Error fields shown above are error variance divided by a global background error variance $\sigma^2$. The latter is difficult to assess but a simple practical way is to use data variance VAR and split it into background error variance $\sigma^2$ and observational error variance $\epsilon^2$, assuming the $epsilon2$ value is correct ($epsilon2$ is the parameter used in `DIVAndrun` and is the relative observational error variance). VAR is the total variance of your data.

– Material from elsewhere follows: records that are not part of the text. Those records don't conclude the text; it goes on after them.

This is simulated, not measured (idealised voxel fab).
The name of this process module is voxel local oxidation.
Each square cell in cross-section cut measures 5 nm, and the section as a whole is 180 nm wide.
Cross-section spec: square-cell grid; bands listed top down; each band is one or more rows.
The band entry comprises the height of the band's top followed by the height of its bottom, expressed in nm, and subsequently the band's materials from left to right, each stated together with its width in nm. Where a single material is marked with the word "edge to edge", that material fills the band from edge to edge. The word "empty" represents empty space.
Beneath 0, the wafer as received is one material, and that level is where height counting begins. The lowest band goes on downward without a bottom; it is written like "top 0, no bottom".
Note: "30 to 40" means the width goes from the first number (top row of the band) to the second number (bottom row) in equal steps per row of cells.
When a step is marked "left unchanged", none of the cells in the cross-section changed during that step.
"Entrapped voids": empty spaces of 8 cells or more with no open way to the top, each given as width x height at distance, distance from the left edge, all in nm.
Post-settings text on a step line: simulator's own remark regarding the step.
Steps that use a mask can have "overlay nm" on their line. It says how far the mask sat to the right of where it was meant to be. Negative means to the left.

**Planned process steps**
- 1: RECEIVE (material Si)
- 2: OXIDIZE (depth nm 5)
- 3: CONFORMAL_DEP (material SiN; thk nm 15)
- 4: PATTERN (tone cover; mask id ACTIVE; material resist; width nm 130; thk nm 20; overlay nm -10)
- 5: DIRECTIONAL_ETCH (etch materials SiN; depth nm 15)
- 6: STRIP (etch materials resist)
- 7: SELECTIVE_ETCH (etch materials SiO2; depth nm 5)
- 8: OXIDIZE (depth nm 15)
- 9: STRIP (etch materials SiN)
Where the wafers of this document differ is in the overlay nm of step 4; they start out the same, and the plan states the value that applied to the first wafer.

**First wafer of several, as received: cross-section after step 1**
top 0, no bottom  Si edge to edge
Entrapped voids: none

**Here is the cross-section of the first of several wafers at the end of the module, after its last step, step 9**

$epsilon2$ = ${ \epsilon^2 \over \sigma^2 } $

$ \epsilon^2 + \sigma^2 $ = VAR

Provides

$\sigma^2$= $ {1 \over 1 + epsilon2 }$ VAR

$\epsilon^2$= $ {epsilon2 \over 1 + epsilon2 }$ VAR

If you are not sure about the value of $epsilon2$ you might consider using `DIVAnd_adaptedeps2(s, fi)`. 

<div class="alert alert-block alert-info"> 
🛈 If you do this and see a completely different value of $epsilon2$, you should probably rerun the analysis and error calculation before trying to get the absolute errors.
</div>

In [None]:
epsilon2n = epsilon2 * DIVAnd_adaptedeps2(s, fi)
VAR = var(obsval)
eps2 = epsilon2n / (1.0 + epsilon2n) * VAR
sig2 = 1.0 / (1.0 + epsilon2n) * VAR
@show eps2, sig2, eps2 + sig2, VAR, eps2 / sig2, epsilon2n, epsilon2

In [None]:
myabserror = sqrt.(sig2 .* aerror)
ploterr(myabserror, vmin = 0.0, vmax = 2 * sqrt(sig2), figtitle = "Standard deviation")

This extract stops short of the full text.